DSA -Day2

Prerequisites(surface understanding) :

  1. you should know the basics of CPP(STL, etc)

  2. recursion and looping

  3. learn about the Fibonacci series, tower of Hanoi, working and program

  4. pointers

  5. basic knowledge of stacks, queues, and double-linked lists

  6. big - o notations

Note: - the concepts would be roughly revised

Recursion:

NOTE: try to understand the given example it will enhance your understanding

The best way to understand Reactions is, to assume every time you call the functions again as a separate if condition for the given new input values.
you visualize better if you think of recursion as a series of numbers like
1,2,3,4,5…(here, pick any number 5 = (1+4) = 1+(1+3) = 1+1+1+(1+2) = 1+1+1+1+(1+1), here you can see any number can be found until you know the condition to find next number and the first number recursion works you similarly using recursive case and base case, you call the function changing the initial value according to the recursive case until you find the base case value)
2,4,6,8,…

Q1 Write a function that takes two inputs N and M and outputs the number of unique paths from the top left corner to the bottom right corner of an N by M grid one key constraint is that you can only move

Sol: try to write all possible cases to find recursive conditions it is mandatory to understand the solution and relations with as many examples as possible so never hesitate to try out as many examples as possible

in the above image, you can see some examples and their routs Now try to find any relations/recursion cases

if you look closely you can see that the 3×3 matrix is the sum of 2×3 and 3×2 matrix is this coincidence no
if you look closely all the cases of the 2×3 routs and 3×2 routs differ by one block in 3×3 routs and it also makes sense for this to occur since (2×3 over 3×2)-(3×3) is one block

so the recursive case is function(m,m) = function(m-1,n)+funtion(m,n-1)

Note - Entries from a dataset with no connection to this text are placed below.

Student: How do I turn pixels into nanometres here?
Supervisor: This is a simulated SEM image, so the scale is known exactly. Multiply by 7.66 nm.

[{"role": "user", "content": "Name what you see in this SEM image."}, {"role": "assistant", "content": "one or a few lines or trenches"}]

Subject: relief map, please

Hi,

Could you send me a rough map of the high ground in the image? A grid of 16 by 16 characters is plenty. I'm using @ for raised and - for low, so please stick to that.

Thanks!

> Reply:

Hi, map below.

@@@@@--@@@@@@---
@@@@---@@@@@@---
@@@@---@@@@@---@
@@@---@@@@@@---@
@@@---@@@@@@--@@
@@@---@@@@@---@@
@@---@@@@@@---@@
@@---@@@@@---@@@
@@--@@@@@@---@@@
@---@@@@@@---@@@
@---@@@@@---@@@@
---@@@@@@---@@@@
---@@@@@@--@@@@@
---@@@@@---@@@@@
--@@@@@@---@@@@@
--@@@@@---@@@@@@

and base case is function(1,1) = 1

now we can write recursive functions using these two

#include <iostream>
using namespace std;

int uniquePaths(int N, int M) {
    if (N == 1 || M == 1) {
        return 1;
    }

    return uniquePaths(N - 1, M) + uniquePaths(N, M - 1);
}

int main() {
    int N, M;

    cout << "Enter the number of rows (N): ";
    cin >> N;
    cout << "Enter the number of columns (M): ";
    cin >> M;

    cout << "The number of unique paths is: " << uniquePaths(N, M) << endl;

    return 0;
}

Types of recursions

  1. Direct
    example :-

     void fun(int n)
    
     {
         if (n > 0) {
             cout<<n<< " ";
             fun(n - 1);
         }
     }
    
  2. Indirect

    example:-

     #include <iostream> 
     using namespace std; 
     void funB(int n); 
     void funA(int n) 
     { 
         if (n > 0) { 
             cout <<" "<< n; 
             funB(n - 1); 
         } 
     } 
     void funB(int n) 
     { 
         if (n > 1) { 
             cout <<" "<< n; =
             funA(n / 2); 
         } 
     }
    
  3. tailed and non-tailed

    Tail recursion is defined as a recursive function in which the recursive call is the last statement that is executed by the function. So basically nothing is left to execute after the recursion call.

    example:-

    return function(n); (this is tailed if the last line is of this type)

    return 1+function(n); (this is non-tailed since it is not finished after calling the function it still has to add 1)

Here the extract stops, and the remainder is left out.